Few issues in NASCAR are more polarizing than the success of five-time Sprint Cup champion Jimmie Johnson. Some fans love it, some don't, and some completely lose their minds when discussing the 60-time race winner and his No. 48 team.
By now, if you're a NASCAR fan, I'm sure you've seen the video of the little boy going completely ballistic over the conclusion of Sunday's AAA Texas 500. If not, here's a link, but you might want to keep your hand close to the volume knob.
If only it was just little boys coming up with all kind of conspiracy theories about Jimmie Johnson's victory. Social media has been ablaze with adults - longtime race fans - accusing Johnson, Rick Hendrick, Kasey Kahne, and former Hendrick driver Mark Martin of untoward actions in order to give Johnson another shot at Brad Keselowski.
Had any other driver benefited from those two late restarts, those folks would probably realize that Kahne's encounter with the wall was caused by a flat left rear tire triggered by contact with Jeff Gordon. Yes, Gordon is a third Hendrick driver, but he banged into Kahne after getting loosened up by Roush-Fenway driver Greg Biffle. Biffle, at last check, has nothing to gain from helping Johnson and Hendrick succeed.
Those same fans would also notice that Martin got the short end of a jam-up off the fourth turn. Carl Edwards bounced off Biffle, Martin bounced off Edwards, and the No. 55 Toyota went for a slide that ended with him sliding in front of traffic and banging into the outside wall.
Alas, it was the blue No. 48 Impala that went to victory lane, and some folks completely lost their minds like they do any time Johnson enjoys success.

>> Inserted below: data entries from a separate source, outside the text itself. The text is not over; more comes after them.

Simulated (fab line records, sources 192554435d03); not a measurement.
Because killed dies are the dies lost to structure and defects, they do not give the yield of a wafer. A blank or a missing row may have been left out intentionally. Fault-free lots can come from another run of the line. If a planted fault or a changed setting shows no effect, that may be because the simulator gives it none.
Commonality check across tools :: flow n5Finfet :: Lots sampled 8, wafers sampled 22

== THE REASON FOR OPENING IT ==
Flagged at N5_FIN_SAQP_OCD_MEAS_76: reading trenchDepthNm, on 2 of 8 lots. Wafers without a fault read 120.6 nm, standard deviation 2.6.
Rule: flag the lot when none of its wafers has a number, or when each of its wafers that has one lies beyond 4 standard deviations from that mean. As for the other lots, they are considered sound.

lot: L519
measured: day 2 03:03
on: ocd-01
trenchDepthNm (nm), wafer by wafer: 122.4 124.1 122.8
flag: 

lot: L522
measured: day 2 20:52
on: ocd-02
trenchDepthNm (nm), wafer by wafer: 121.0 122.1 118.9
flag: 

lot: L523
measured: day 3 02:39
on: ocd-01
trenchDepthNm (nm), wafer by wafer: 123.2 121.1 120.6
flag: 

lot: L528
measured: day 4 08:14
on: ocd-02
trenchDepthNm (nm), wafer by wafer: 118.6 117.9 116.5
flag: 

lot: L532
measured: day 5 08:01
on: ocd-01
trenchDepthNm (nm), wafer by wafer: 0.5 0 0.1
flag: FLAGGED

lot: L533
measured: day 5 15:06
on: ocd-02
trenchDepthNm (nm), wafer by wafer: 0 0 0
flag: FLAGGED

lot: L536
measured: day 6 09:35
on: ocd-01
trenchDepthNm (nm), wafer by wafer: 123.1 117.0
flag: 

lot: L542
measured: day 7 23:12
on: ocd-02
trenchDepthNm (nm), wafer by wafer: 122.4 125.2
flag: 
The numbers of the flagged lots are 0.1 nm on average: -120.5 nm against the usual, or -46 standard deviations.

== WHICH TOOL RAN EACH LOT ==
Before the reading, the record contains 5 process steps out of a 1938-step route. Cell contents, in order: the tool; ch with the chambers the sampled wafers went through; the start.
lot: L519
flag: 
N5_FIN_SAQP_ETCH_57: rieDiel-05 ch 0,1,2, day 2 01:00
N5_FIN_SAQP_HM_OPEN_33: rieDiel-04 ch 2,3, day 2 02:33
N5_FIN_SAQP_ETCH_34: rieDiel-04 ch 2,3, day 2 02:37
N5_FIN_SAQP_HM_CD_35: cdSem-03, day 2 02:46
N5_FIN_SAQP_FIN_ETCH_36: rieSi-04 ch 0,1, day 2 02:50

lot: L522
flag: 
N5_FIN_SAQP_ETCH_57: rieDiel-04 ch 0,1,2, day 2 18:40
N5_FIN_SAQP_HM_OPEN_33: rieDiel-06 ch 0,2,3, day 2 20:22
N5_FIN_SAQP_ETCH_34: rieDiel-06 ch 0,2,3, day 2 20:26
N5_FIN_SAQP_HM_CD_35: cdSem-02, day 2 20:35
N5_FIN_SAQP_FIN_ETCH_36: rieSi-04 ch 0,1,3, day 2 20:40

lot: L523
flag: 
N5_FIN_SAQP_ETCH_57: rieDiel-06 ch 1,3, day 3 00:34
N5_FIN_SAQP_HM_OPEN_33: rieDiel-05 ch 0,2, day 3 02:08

Call it "The Jimmie Johnson Effect."
Those fans swear up and down, left and right, that NASCAR looks the other way when it comes to Johnson's team, allowing them to cheat their way to another championship. Yet, the No. 48 team has been as heavily scrutinized - and penalized - as any in recent memory as the sanctioning body tries to drill the fact that the Smokey Yunick days of innovation and rulebook exploitation are over into Chad Knaus's noggin.
Don't these people realize that nothing would benefit NASCAR more than to have Johnson not win the title again? Why on God's green earth would the sanctioning body assist not just Johnson and the 48 bunch but any driver and his team in continuing to stink up their show?
The answer is simple: they wouldn't.
A (comparatively) more realistic argument is that Johnson would be nothing - or at least not nearly as successful - without Knaus, a man who's most-fervent detractors even have to admit is a genius when it comes to making a race car go fast and stay fast.
That sentiment should have gone out the window in June 2010, when Johnson won the Prelude to the Dream at Tony Stewart's Eldora Speedway. It takes a great, pure, seat-of-the-pants racer to succeed on a dirt track, and Johnson left absolutely no doubt about his ability to wheel a race car that night.
Folks don't have to like Johnson, they don't have to like the No. 48 team, and they don't have to like their success. They can hope the Lowe's Chevy blows an engine every single weekend, or at least that their favorite driver beats them (as I do with my particular driver). That's the beautiful thing about sports, you can root for or against whomever you choose for whatever reason you choose.
But they do have to at least be sensible. The wild, baseless conspiracy theories have worn old, and explaining away great performances (be it Johnson now, Gordon in the 1990s, Darrell Waltrip in the '80s, and so on) as falsehoods perpetuated at NASCAR's accord has long been out of style.